I did not have the most successful weekend of riding. My legs never quite got back under me after the 6 Hours of Power, I was draggin' ass all week. Saturday I watched The Le Tour De and procrastinated to the point of absurdity. And the thing is, we have no food in the house, I mean NONE. OK, except for a loaf of crappy bread we got in New York last week. It was no good to begin with, now it's just foul. So I had toast for breakfast and then didn't eat for about five hours. When it dawned on me that I was going to be significantly under-fueled for any sort of riding all I could do was start eating gels and blocks and other fake-food-type-items. It was too little (and too gross) too late. I would be bonked-out before I even left the house.

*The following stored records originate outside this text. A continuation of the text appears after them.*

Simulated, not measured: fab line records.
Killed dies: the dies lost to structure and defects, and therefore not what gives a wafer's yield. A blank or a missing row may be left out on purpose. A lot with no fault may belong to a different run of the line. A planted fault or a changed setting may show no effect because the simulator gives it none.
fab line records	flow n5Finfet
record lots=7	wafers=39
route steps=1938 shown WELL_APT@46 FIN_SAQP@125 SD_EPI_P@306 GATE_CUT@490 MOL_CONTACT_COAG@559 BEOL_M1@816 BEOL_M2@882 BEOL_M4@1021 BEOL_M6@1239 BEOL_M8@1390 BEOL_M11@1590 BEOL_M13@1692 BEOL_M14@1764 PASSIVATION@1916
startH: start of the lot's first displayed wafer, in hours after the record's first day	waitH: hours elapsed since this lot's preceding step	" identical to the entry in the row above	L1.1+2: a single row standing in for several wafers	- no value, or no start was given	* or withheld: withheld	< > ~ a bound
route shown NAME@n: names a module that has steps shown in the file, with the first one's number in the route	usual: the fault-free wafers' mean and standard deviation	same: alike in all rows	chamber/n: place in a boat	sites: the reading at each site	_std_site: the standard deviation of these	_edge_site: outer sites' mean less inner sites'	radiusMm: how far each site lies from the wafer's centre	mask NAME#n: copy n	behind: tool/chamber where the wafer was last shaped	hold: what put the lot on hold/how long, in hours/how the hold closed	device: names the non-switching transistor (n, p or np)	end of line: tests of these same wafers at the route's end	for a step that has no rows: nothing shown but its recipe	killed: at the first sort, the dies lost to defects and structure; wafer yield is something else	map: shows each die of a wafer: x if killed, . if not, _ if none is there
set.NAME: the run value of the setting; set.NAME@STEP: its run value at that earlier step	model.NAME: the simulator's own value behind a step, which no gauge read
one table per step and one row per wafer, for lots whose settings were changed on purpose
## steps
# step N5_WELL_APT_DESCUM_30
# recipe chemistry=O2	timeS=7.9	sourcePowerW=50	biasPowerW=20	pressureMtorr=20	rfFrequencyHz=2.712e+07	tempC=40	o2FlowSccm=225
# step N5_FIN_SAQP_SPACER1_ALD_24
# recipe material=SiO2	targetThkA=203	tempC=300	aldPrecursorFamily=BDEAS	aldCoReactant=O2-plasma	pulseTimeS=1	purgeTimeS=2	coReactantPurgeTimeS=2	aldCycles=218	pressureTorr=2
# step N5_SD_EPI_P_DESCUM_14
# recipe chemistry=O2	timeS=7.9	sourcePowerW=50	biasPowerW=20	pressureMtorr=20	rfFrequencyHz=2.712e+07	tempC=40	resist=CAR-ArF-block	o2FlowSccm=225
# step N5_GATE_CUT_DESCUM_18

It didn't improve matters when, after stalling and stalling some more, I decided to ride my much-neglected single speed. It needed work, lots of work. I forgot that I had started my ride with Big George up in VT a few weeks back with totally cooked rear brake pads. So those had to be replaced. I found that one of my pistons had gotten all sticky, so that had to be pushed out and swabbed off with some alcohol and monkeyed with for a while. After that I went to swap out my COG from a 20t to an 18t. (I might be riding the gears at the moment, but still I love me some Endless Bikes.)
Now I didn't go babbling on about how I switched from using my '08 Bontrager Race X Lite with a DT Swiss RWS 10mm Thru-Bolt to using a more recent Bontrager Race Lite with a standard quick-release and a Surly Tuggnut. Well I was using the Tuggnut, for one ride, the one with George up at Perry Hill, it worked great. But, when I went to swap cogs I realized that the Tuggnut wasn't going to work with an 18t cog. No matter what I did with the chain length, the little mammer jammer wouldn't sit right. If I put the QR skewer in the fore-positioned hole, the adjustment bolt would bottom out before it reached the end of the dropout, like so:
If I put the QR through the aft-hole, the entire device would have to sit kind of askew, not really lined up with the dropout well at all, and awkwardly bumping into the junction of the seat stay and chain stay, as pictured below:
I was adamant that I was riding the single speed and I was adamant that I was Reggae-ing the 18t cog. That's the new, cool thing to say. The days of "Rockin'" things are over, "Reggae-ing" is the new rockin'. Hey, it's gonna catch on; I'm the guy who gave Adam Snyder a nickname that totally stuck. And shit, you can "New Wave" things if you want, you can even "Adult Contemporary" (lame) things if you want. In fact, on the rare occasions when I wear my Keen sandals, I "dirty-hippy-jam-band" them.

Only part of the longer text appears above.